I would like to see Nick do something new with it, but ideally for the short term, so that it doesn’t become so utterly redundant as in the old cartoon, where it never really got to do anything except be foiled time and again.
Incidentally, Utrom Shredder from 4Kids gave us a good idea of the kind of menace a reinvented Technodrome can be capable of in Turtles Forever.
5) Bebop and Rocksteady: Now here are two guys who could use reinventing, and it looks like IDW may have plans already in place for them. Nick’s cartoon, on the other hand, looks like it’s going to be using some new help for the Shredder.
If memory serves, Laird really had no interest in using these guys in the 4Kids show in any capacity, save for sight gags and, of course, in the crossover. And it’s too bad, as Bebop and Rocksteady have never been particularly menacing except for about five seconds in the old cartoon– the five seconds before they did anything. It was all downhill from there.

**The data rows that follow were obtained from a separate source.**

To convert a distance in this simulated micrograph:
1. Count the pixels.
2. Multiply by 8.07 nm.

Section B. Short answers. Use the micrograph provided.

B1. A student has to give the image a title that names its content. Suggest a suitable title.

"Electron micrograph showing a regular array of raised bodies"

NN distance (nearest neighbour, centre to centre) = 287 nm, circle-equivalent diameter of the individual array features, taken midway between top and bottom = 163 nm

In Konami’s video games, though, the duo were a formidable fight despite their low intelligence (my favorite being in the first arcade game when you fight both at once; the best is when you get them to kill each other by running into one-another head first). And early concept sketches for Playmates certainly carried an air of menace while showing how different they can be while still being themselves:
I think I saw some mention of this iteration being conceived as sort of space or inter-dimensional bounty hunters, which would be a cool hook to reintroduce them. They don’t need to necessarily be smart, but just enough so as to be an actual menace.
4) Tokka and Rahzar: For one reason or another, Bebop and Rocksteady weren’t used for the second Teenage Mutant Ninja Turtles movie. Instead of a mutant warthog and rhino pairing, we got these two: a snapping turtle and a wolf.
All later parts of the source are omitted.